[dpdk-dev,v3,1/7] net/mlx4: remove error flows from Tx fast path
Checks
Commit Message
Move unnecessary error flows to DEBUG mode.
Signed-off-by: Matan Azrad <matan@mellanox.com>
Acked-by: Adrien Mazarguil <adrien.mazarguil@6wind.com>
---
drivers/net/mlx4/mlx4_rxtx.c | 16 ++++++----------
1 file changed, 6 insertions(+), 10 deletions(-)
Comments
On Mon, Oct 30, 2017 at 10:07:23AM +0000, Matan Azrad wrote:
> Move unnecessary error flows to DEBUG mode.
>
> Signed-off-by: Matan Azrad <matan@mellanox.com>
> Acked-by: Adrien Mazarguil <adrien.mazarguil@6wind.com>
I missed a couple of details while reviewing the original version, the first
one being mlx4_post_send()'s return value is still documented as updating
rte_errno in case of error, it's not the case anymore after this patch.
Please see below for the other one:
> ---
> drivers/net/mlx4/mlx4_rxtx.c | 16 ++++++----------
> 1 file changed, 6 insertions(+), 10 deletions(-)
>
> diff --git a/drivers/net/mlx4/mlx4_rxtx.c b/drivers/net/mlx4/mlx4_rxtx.c
<snip>
> /**
> @@ -510,8 +508,6 @@ struct pv {
> assert(max <= elts_n);
> /* Always leave one free entry in the ring. */
> --max;
> - if (max == 0)
> - return 0;
> if (max > pkts_n)
> max = pkts_n;
> for (i = 0; (i != max); ++i) {
While minor, this change has nothing to do with this patch, right?

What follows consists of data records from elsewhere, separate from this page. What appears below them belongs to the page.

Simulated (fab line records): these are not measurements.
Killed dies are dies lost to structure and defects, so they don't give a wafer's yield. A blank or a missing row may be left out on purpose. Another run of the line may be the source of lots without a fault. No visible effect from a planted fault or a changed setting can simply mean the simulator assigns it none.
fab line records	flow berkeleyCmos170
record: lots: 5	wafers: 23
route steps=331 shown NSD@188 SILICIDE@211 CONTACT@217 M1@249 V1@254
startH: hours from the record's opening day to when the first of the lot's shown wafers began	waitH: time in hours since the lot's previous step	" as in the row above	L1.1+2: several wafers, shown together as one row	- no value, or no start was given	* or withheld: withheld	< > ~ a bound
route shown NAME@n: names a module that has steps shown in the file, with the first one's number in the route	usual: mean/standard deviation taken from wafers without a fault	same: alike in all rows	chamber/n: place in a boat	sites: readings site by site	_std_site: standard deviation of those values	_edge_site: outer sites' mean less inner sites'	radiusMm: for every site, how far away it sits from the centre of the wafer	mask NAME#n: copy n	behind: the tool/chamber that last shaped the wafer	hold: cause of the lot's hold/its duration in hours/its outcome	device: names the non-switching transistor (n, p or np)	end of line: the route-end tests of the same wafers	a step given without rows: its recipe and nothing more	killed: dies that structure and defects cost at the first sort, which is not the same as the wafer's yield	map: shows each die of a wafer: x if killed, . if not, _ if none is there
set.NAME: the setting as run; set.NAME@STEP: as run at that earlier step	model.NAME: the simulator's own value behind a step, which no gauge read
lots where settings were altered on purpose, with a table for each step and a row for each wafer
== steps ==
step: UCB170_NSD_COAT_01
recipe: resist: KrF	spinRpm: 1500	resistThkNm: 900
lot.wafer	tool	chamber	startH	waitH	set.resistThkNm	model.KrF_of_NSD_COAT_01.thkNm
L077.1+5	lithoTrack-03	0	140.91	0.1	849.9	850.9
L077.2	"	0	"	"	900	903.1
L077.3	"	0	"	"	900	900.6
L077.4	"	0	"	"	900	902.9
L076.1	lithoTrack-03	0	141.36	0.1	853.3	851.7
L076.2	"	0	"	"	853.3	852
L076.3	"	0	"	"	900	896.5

I think it can slightly degrade an application performance as it removes the
guarantee that subsequent code only needs to be run if there is at least one
packet to process in case the TX ring is constantly full (SW faster than
HW).
Can you remove it?
Hi Adrien
> -----Original Message-----
> From: Adrien Mazarguil [mailto:adrien.mazarguil@6wind.com]
> Sent: Monday, October 30, 2017 4:23 PM
> To: Matan Azrad <matan@mellanox.com>
> Cc: dev@dpdk.org; Ophir Munk <ophirmu@mellanox.com>
> Subject: Re: [PATCH v3 1/7] net/mlx4: remove error flows from Tx fast path
>
> On Mon, Oct 30, 2017 at 10:07:23AM +0000, Matan Azrad wrote:
> > Move unnecessary error flows to DEBUG mode.
> >
> > Signed-off-by: Matan Azrad <matan@mellanox.com>
> > Acked-by: Adrien Mazarguil <adrien.mazarguil@6wind.com>
>
> I missed a couple of details while reviewing the original version, the first one
> being mlx4_post_send()'s return value is still documented as updating
> rte_errno in case of error, it's not the case anymore after this patch.
>
Good attention, Will be fixed in next version.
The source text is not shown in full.